Designing the Future, Inclusively

Featured image: Laureate Park in Lake Nona, photo by Dana Hoff and MacBeth Studio

“The outcomes of design carry the imprints of the professionals who crafted them. They are scratched and scored by the remnants of their creators’ thought processes and assumptions. Even after the architect or designer is long gone, their mark endures. The generations of people who live with those designs every day can tell you the exact ways in which design was a success and a failure.”—Kat Holmes, Mismatch: How Inclusion Shapes Design (Cambridge, MA: MIT Press, 2018). These lofty words made me sit up when I read them and then made me think about the design of new homes and communities.

Kat Holmes was named one of Fast Company’s “Most Creative People in Business” in 2017, and it’s no wonder. From 2010-2017 she led Microsoft’s executive program for inclusive product innovation, and in 2018 she joined Google to continue to advance inclusive development for some of the world’s most influential technologies. I participated in a session with her at a May, 2017 Fast Company event, where she challenged us to think about something as simple as a playground and how it works or doesn’t work for different kinds of people.

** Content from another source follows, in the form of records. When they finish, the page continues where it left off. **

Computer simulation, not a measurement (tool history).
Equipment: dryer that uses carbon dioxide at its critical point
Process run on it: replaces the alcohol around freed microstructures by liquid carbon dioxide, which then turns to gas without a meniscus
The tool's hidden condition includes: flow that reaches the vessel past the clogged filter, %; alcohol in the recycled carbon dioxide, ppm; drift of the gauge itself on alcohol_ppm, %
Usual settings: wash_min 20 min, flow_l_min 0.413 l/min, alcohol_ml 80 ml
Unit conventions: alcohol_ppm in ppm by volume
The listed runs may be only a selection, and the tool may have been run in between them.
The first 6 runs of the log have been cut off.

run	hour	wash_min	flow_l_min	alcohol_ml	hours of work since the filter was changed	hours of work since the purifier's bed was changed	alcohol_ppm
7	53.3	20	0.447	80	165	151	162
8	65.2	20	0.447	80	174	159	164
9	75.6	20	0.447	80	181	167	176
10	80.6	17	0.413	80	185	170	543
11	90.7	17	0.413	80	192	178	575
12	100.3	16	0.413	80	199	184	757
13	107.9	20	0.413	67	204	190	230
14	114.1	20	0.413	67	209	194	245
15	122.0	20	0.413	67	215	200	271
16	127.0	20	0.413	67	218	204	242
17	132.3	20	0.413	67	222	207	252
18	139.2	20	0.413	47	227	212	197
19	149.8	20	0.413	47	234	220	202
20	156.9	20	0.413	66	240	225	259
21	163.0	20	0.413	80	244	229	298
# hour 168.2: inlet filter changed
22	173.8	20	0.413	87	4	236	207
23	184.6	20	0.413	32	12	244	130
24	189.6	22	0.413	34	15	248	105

We were a room of creative types—designers, planners, architects, writers and so on. She opened our eyes to the impact of the design decisions we all make every single day when she shared her assessment that 80 percent of us have some level of disability now (even if it’s as simple as limited mobility from an old injury, or poor eyesight), and the other 20 percent are just temporarily able-bodied. If we only design from the perspective of and for the 20 percent, we’re creating limited solutions.

We all gain and lose abilities over the course of our lifetime. With so much focus in new homes and communities today on the aging Boomer homebuyer, I think Kat is really on to something that potentially has lasting impact and could shape how we think about design as a discipline, and how to account for these varying levels of ability.

What is “inclusive design” and how does it differ from the concept of universal design that most of us involved in the built environment are already familiar with? Universal design is about providing accessibility and usability to “all people, to the greatest extent possible, without the need for adaptation or specialized design.”[1] Inclusive design is a method of design that grew out of the development of digital technologies. For example, captions are important for people who are deaf, and those same captions have now found a place in loud airport TV lounges and onto e-readers that teach kids to read. Audio-recorded books that initially served blind communities are also now subscription services, like Audible, for individuals trying to catch their favorite stories on the go and hands-free. These solutions for one turned into reimagined products that have changed technology and spawned whole new businesses.

In her recently released book, Holmes explains it is not just about being “nice.” Many inclusive inventions don’t require a huge investment but can pay dividends in setting your work apart from others. Many innovations that began from inclusive design solutions to solve an access issue for one have now become design requirements, like curb cuts – solve for one, extend to many. Inclusive design is about three things:

  1. Recognizing exclusion. Look for the mismatches between places, spaces and people. In our playground example, we talked about kids who are too small, mothers with tiny new babies and an older toddler, grandparents with mobility challenges.
  2. Learn from diversity. As designers, we can invite the various groups of playground users to tell us about mismatches and misses for them. Maybe it is something as simple as a different kind of bench to sit on with a newborn, signs with bigger icons, more forgiving surfaces. We won’t know if we don’t ask.
  3. Solve for one, extend to many. The example of swings in the playground came up in our group. What if your child is too small or too tall for the “normal” sized-swing? Enter the adjustable seat position that can be moved and will work for all. This original innovation now turns into an individual fit. The same inclusive design is behind objects we now take for granted in our homes like the adjustable chair at your desk, or the bar stool that spins up and down to adjust to the height of your kitchen island, or the interface on a smartphone screen that connects with your Ring doorbell.

Design is purposeful and has an intent. It requires thinking about how people will interact with a solution now, and into the future. Holmes makes clear that the spectrum of abilities, from permanent (someone born with one arm) to temporary (an arm injury) to situational (a new parent carrying a newborn around the house in one arm) spans today into the future. We see an understanding of this in car manufacturers who are bringing to market different ways to open the tailgate of an SUV (with a foot, with a voice) and offering a product that is inclusive of different levels of dexterity.

Community members young and old can enjoy spaces like this community garden, with its wide pathways, low planter boxes, and ample seating.
Laureate Park in Lake Nona, photo by Dana Hoff and MacBeth Studio

If you believe the premise that our bodies and minds change over time, the designers today who invest time in recognizing exclusion (be it permanent, temporary or situational) learn from it and design in a way that benefits many will be better positioned to excel. And they just might capture the opportunity to reimagine something none of us see today.

Teri Slavik-Tsuyuki is the principal of tst ink, bringing a customer-focused “how might we?” approach to creating communities and brands that connect and engage with how people want to live their lives.